The Fedora Project has released Fedora 33 today bringing new software such as GNOME 3.38. A notable change on the Fedora Workstation is that BTRFS is now the default filesystem. BTRFS has been on the radar for Linux users for years but it’s only now considered stable enough for Fedora.
With BTRFS, Fedora 33 users will gain a copy-on-write filesystem that has advanced features including error detection, fault tolerance, recovery, transparent compression, cheap snapshots, integrated volume management, and easy administration. When compared to the EXT4 filesystem, BTRFS supports bigger volume sizes, bigger file sizes, a larger number of files, and longer filenames.
Some other improvements available in Fedora 33 pertain to programming languages and system library packages; as this distribution is used by a lot of developers, it’s important for it to ship with the latest software in these categories especially. Fedora 33 comes with Python 3.9, Ruby on Rails 6.0, and Perl 5.32. The nano text editor has also been set as the default but this can be changed if a user has another preference.
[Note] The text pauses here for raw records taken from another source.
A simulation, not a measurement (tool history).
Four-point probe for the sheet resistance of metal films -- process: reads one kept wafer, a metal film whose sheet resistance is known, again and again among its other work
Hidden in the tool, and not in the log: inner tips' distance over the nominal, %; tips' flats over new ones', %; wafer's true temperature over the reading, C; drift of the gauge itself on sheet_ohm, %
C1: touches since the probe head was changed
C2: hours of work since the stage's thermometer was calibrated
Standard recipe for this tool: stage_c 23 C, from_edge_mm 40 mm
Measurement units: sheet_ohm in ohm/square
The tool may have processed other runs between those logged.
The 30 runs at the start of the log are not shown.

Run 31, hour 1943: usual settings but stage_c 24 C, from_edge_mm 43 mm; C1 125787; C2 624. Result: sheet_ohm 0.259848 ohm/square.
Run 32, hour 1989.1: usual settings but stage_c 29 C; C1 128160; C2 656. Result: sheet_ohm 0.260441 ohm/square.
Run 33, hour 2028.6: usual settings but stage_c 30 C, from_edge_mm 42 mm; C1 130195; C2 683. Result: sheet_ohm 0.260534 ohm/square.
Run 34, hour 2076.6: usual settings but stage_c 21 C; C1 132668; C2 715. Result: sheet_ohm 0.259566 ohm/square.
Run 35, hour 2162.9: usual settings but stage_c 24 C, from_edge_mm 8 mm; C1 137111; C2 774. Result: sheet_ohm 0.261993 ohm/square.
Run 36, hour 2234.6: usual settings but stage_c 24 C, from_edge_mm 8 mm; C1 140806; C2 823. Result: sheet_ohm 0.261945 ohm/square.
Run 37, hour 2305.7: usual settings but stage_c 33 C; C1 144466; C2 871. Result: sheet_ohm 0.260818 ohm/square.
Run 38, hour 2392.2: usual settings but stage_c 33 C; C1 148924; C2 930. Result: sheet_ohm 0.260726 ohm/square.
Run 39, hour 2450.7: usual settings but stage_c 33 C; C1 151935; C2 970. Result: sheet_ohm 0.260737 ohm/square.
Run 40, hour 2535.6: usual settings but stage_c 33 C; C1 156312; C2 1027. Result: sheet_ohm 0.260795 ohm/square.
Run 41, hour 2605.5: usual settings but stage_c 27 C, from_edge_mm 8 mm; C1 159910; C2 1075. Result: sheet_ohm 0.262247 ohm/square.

If you want to try out the new version of Fedora, just head over to the project’s website where you’ll be able to download the Workstation, Server, and IoT editions of Fedora 33. If you’re not a big fan of the GNOME desktop, you can check out the Fedora Spins which have also been updated but come with different desktop environments that you may prefer instead. Finally, there’s Fedora Labs which offers Fedora spins for specific tasks such as astronomy, neuroscience, graphics design, gaming, music production, teaching Python, digital security, robotics, and science in general.